Discussing the old school DVD’s that still sound and look great in the era of Blu-Ray and HD-DVD technology.
The submarine film is tough to improve upon. With classics such as Das Boot, The Hunt for Red October, and even Crimson Tide, the submarine film genre is chock-full of movies with intense drama and claustrophobic action.
But then again, for every highly revered submarine film, there is a Below and Down Periscope.
So where does Jonathan M…stow’s U-571 fit in?

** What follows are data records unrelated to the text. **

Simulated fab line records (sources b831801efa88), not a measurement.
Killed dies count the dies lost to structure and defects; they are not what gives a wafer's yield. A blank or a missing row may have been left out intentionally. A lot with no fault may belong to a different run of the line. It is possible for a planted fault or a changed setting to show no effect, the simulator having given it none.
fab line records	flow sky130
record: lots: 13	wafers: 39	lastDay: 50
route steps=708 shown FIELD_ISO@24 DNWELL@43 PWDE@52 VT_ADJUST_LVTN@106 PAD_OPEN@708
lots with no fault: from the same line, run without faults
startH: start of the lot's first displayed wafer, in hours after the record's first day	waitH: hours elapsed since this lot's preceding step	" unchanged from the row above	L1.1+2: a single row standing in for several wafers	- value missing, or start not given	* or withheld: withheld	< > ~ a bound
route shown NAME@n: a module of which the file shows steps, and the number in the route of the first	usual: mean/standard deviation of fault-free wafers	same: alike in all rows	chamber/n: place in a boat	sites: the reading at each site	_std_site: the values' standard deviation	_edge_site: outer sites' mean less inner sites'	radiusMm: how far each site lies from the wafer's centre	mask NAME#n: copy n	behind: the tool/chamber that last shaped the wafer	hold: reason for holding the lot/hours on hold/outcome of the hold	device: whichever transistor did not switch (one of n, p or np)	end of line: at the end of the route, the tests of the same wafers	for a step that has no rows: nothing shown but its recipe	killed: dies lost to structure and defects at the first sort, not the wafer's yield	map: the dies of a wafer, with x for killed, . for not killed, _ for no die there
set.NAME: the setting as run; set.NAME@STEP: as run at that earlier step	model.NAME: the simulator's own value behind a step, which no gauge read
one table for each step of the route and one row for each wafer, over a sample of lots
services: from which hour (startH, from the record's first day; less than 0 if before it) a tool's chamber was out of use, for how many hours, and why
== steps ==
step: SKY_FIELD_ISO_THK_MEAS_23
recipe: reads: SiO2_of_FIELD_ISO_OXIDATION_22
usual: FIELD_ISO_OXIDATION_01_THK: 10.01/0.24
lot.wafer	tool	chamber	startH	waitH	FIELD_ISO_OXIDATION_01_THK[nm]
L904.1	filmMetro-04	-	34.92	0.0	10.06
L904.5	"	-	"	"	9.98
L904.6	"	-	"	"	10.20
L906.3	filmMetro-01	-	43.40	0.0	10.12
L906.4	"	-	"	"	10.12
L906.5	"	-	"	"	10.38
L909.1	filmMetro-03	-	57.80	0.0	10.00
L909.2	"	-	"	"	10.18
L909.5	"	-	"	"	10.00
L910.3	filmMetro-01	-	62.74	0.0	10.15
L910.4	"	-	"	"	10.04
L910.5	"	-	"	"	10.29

I’d say somewhere in the middle.
U-571 lacks the epic plot and scale needed to thrust it into the next level of greatness (the same thing can be said of Mostow’s otherwise enjoyable take on Terminator 3). Mostow is more concerned with the claustrophobic nature of submarine battle, and the people involved. This is fine, if the film wasn’t peppered with clichéd dialogue and situations that are familiar to anyone who has seen more than one submarine film. You know that at one point in the film, torpedoes will be fired at our heroes — only to miss by inches, the captain will be forced to take the sub as deep as it can go — resulting in the sub creaking and groaning as the pressure threatens to crush it like a beer can, and you can also count on the sub’s steerage to break down — causing our heroes to be sitting ducks in the middle of a fierce battle.
While the clichés can be a bit tiring, the film does sail along at a smooth pace. The action scenes are piled one on top of another, and the actors are all likeable enough that we don’t want to see them killed.
In the end, though, U-571 fails to set itself apart from a hundred other war films that have more emotion, more grandness, and more relevance.
What does set U-571 apart, however, is the treatment it receives on DVD.
Filmed in 2.35:1 anamorphic widescreen, the film looks great, and handles the steely gray color palate of the submarine’s interior. There is no fuzz or grain, which is nice considering the film is almost 7 years old.
The audio track, as usual, is where this DVD shines. It receives a stellar DTS and Dolby Digital 5.1 track that will shake your house. In the opening scene, a German U-Boat is being stalked by an American destroyer. It drops depth charges that slowly grow closer to the sub, and the explosions eerily get louder and louder as they draw closer. You’ll swear these explosions are happening in your house as the depth charges go off right on top of the submarine.
Scenes with gunfire, especially the scene where the Americans take over the stranded German U-Boat, crackle with depth — and are separated nicely across the sound field. Explosions are also given nice detail, with enough bass to make you feel them as much as you hear them.
In scenes with dialogue, the submarine always feels alive, as the natural ambient sounds of pipes and bulkheads creak and groan in the surround speakers as the submarine dives deeper into the ocean.
One disappointing aspect to the soundtrack is that the score never fully takes over the film at any time. Instead, it is relegated to the background, only existing to highlight the drama and tension of emotional scenes. I also think it is pretty generic and forgettable. It’s definitely a throw-away score if there ever was one.
Scenes 15 & 16 are the best demo-quality scenes on the disc, as the Germans repeatedly drop depth charges on the Americans. At one point it feels like the explosions will never end, which does become somewhat annoying. After about a dozen depth charges, we know what to expect. If you’ve heard one close-range depth charge explosion, you’ve heard them all. After the fiftieth depth charge explosion, it does become a bit redundant.
Which leads me to soundtracks one flaw — it’s repetitiveness. U-571 largely takes place on a submarine, so the sounds you’ll hear throughout the film are largely limited to the depth charge explosions and the subtle ambience of the submarines interior. We’re not going to get much of anything else. And after a while, it does grow tiring. But if it’s depth charges you want to hear, look no further than U-571.